I never thought I would want to have a family. I went my whole childhood without experiencing a deep need to play house or with baby dolls. I spent the majority of my teenage and college years trying not to get pregnant, and when I married at twenty-six (considered young these days), my husband and I were very much in agreement that children were not part of the forecast.
Then, on a sunny September morning, two airplanes struck the heart of New York and my world turned upside down. People who worked in office buildings, who had started their day very much in the same way I did plunged from their towers. I was fortunate not to know anyone directly affected by the attack, but it still left me reeling. It made me question just what my purpose should be, and what I had contributed to making the world a better place. I challenged many of my notions of control and destiny, and it opened my eyes to the true importance of family.I suspect I was not alone in these feelings.
Fifteen months later my son was born and I love him more than I could have possibly imagined. It is a bond like no other, beyond description, that only other parents can understand.
Fast forward three and a half more years and my boy got a sister – his true companion and foil – rounding out our small but loving family. She is a power packed dynamo full of passion and fire who is the perfect addition. Our love for her runs so deeply that I doubt she will ever understand its intensity.

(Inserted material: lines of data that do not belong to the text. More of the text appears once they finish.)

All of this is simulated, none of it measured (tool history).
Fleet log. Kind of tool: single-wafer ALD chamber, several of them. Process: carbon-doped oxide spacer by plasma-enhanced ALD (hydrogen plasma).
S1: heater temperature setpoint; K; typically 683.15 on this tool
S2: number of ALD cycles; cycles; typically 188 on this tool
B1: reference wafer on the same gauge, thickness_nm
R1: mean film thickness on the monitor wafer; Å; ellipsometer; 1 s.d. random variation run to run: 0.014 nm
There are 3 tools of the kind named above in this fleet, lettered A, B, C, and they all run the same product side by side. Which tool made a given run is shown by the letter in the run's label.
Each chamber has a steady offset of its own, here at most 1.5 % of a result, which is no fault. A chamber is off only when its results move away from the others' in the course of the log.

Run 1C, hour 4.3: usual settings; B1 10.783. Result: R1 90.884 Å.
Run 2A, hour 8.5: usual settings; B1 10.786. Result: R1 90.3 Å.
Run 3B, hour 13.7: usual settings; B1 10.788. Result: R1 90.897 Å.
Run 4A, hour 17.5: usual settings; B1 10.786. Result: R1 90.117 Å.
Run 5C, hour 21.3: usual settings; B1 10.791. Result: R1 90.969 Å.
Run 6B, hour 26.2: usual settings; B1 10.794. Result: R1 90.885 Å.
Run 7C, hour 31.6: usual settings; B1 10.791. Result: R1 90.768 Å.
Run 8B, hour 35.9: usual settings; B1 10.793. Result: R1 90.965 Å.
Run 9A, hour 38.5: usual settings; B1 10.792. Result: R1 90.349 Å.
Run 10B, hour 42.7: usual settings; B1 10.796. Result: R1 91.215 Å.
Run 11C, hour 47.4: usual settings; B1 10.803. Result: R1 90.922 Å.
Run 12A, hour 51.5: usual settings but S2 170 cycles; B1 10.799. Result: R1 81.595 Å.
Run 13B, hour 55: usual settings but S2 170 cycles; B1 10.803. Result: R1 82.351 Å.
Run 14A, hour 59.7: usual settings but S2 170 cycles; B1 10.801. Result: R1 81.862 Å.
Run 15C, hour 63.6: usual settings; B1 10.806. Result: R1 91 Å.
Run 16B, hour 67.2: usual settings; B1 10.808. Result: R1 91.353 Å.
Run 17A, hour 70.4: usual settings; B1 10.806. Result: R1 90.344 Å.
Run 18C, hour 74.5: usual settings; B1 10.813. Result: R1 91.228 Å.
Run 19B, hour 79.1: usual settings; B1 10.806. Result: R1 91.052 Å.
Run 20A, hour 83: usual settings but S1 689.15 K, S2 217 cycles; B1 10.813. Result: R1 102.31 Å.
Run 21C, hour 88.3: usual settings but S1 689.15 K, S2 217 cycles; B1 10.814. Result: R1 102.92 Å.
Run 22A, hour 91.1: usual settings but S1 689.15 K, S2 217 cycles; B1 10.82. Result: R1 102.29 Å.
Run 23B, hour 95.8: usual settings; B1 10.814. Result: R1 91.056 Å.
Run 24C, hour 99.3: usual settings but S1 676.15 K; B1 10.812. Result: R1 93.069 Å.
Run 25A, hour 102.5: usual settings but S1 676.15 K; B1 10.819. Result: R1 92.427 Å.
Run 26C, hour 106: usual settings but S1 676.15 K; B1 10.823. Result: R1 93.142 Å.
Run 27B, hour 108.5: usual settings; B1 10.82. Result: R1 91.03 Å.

Eleven years ago a terrible, horrible tragedy gave me one of the best opportunities of my life. From despair grew an awareness and hopefulness that changed my life drastically for the better.
This is considered the season of hope – where we celebrate change and goodness and most importantly love. It can bring out the best or the worst in us, depending on circumstance. My wish this year is that those who need love, find it. Those who have love, share it. And that we all live in the warmth of the light that goodness and hopefulness bring all year long.